I had my burning ceremony this afternoon.

This reminds me of the Circle days when before a tourney we'd write down our deepest fears and anxieties on a piece of paper and burn them.

This time I burned some good memories of the recent past that I want to forget about because there's really no point in hoping that we'll see each other and sort things out (translation:me showing him that I didn't regret spending special time with him despite the surounding circumstances). He just disappeared after what happened. And with his disappearance I should burn those memories away and just deal with him if and when we see each other again.

As another blogger commented to my previous entry:

"Attachement leads to jealousy, the height of evil that is. Train yourself to let go of everything you fear to lose." -- master Yoda.

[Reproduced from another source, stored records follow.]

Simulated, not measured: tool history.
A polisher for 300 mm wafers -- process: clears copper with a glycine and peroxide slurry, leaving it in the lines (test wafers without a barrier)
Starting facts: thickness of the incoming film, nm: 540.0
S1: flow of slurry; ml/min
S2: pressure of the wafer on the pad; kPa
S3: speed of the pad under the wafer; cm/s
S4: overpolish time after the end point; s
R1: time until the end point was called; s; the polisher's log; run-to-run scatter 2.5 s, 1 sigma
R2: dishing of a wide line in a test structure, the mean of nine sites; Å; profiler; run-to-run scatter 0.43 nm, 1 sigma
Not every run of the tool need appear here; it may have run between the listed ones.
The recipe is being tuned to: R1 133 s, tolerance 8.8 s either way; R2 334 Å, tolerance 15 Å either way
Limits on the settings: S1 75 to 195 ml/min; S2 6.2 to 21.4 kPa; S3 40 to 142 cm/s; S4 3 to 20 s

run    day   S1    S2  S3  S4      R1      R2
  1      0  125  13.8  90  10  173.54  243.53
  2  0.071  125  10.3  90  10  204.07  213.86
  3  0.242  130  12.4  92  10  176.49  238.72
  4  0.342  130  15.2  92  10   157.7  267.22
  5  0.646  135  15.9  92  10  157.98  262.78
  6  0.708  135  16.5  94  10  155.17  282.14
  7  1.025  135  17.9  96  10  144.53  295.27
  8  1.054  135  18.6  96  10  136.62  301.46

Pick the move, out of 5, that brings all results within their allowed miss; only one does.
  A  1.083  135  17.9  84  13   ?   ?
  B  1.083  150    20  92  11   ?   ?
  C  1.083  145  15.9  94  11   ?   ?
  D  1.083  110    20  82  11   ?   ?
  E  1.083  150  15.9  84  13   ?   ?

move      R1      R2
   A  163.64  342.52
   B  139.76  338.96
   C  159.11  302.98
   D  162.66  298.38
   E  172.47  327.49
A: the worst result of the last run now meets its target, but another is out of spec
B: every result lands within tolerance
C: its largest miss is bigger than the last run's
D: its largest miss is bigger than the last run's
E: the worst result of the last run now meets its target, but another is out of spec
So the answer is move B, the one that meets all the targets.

This has always been my problem...when I secretly liked someone for some time and when this person actually showed interest in me (although the person could be just "tripping") somehow I get attached. I get into daydreaming mode especially when he's single. That's the good thing about crushing on "taken" people...i just know there is no hope whatsoever. But then he's not taken and he hasn't been taken in years. Ugh!

Anyway...after burning the paper I could vaguely remember what happened. Now its like its in the far past. The burning ceremony always works for me.

I have to remind myself that I'm made of the more mature stuff and should just charge it to experience once again.

* * *

I've found out why he (not same person as above) looked bad the other day. His GF broke up with him. Thank Goodness I got so over him 2 days before his GF broke up with him...if it wasn't the case I'd be in deep shit especially that he has been asking me advice on how to get back with his GF. This guy is looney to ask for advice from me considering what we've been through! Anyway, I gave he best advice I could possibly give.

* * *

Evidence with Mr. Lim is K-I-L-L-I-N-G me! I was called to recite 2x and was not able to remember what I read. terrible. Oh well...nothing beats my crying exercises with sabio in consti 1.